I'm not even sure where to start really but I think I'll feel better after writing it all down.
Mum to 3dc (16,14 & 9) all good kids and we rub along nicely without many issues.
I work in a job I don't really like but it puts food on the table and is quite flexible for me to sort the kids. STBXH is not local anymore so I am doing everything alone, school runs, appointments, day trips (if we can afford), everything. He has NO input at all (completely his choice). He no longer works the ridiculous hours in his chosen career (which contributed to our breakup) as he didn't want to pay £600 PM CM, instead choosing to become a FT carer for a family member and moving 300 miles away. He is supposed to pay £7pw from his carers allowance for the kids. CMS have had to force this so we actually really get about £6.75 PW. Received a letter over the weekend to say they haven't got any payments from the benefits agency and are looking into it.
I am killing myself trying not only to provide a house and an acceptable living standard for the DC but also be a mum and a dad as well as a taxi service and everything that goes with being a parent and he can't even provide the pittance that the powers that be say he has to.
I ended up crying on the phone to the CMS today over £6.75 a week that we haven't received (apparently I shouldn't worry as it's being added to the arrears of £865 he owes, so he's not getting away with it!) I felt utter shame and despair at the whole situation.
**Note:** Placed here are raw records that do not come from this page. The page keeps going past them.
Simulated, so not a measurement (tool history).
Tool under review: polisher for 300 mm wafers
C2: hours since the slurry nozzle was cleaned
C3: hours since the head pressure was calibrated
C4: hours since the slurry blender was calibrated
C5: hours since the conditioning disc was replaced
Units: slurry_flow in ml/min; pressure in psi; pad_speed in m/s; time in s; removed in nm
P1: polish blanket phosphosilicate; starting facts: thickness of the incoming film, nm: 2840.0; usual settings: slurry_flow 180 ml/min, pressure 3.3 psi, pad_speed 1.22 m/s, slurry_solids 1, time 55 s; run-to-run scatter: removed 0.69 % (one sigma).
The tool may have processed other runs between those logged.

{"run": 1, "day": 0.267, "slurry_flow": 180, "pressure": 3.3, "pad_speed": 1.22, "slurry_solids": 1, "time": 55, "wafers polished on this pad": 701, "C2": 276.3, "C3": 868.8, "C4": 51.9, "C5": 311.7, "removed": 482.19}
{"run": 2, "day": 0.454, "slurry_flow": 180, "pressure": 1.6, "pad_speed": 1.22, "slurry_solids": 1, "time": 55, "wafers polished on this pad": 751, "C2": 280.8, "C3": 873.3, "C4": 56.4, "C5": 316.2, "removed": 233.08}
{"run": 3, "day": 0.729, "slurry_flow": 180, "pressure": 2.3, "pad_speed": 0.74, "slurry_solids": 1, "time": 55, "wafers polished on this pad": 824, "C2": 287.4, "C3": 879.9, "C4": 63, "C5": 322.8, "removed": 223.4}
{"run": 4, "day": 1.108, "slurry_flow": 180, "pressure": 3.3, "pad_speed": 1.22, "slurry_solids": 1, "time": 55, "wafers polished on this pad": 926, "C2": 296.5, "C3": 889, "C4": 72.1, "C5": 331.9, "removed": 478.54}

How can an absent parent sleep at night knowing they provide absolutely nothing for the children they help bring into this world and have spent years living with. He provides nothing either financially, physically or emotionally and I am at my wits end with it all.
I know I'm not the only one in this position and it boils my blood that this is allowed to happen.
As it happens writing it down hasn't made me feel any better. It's just crap.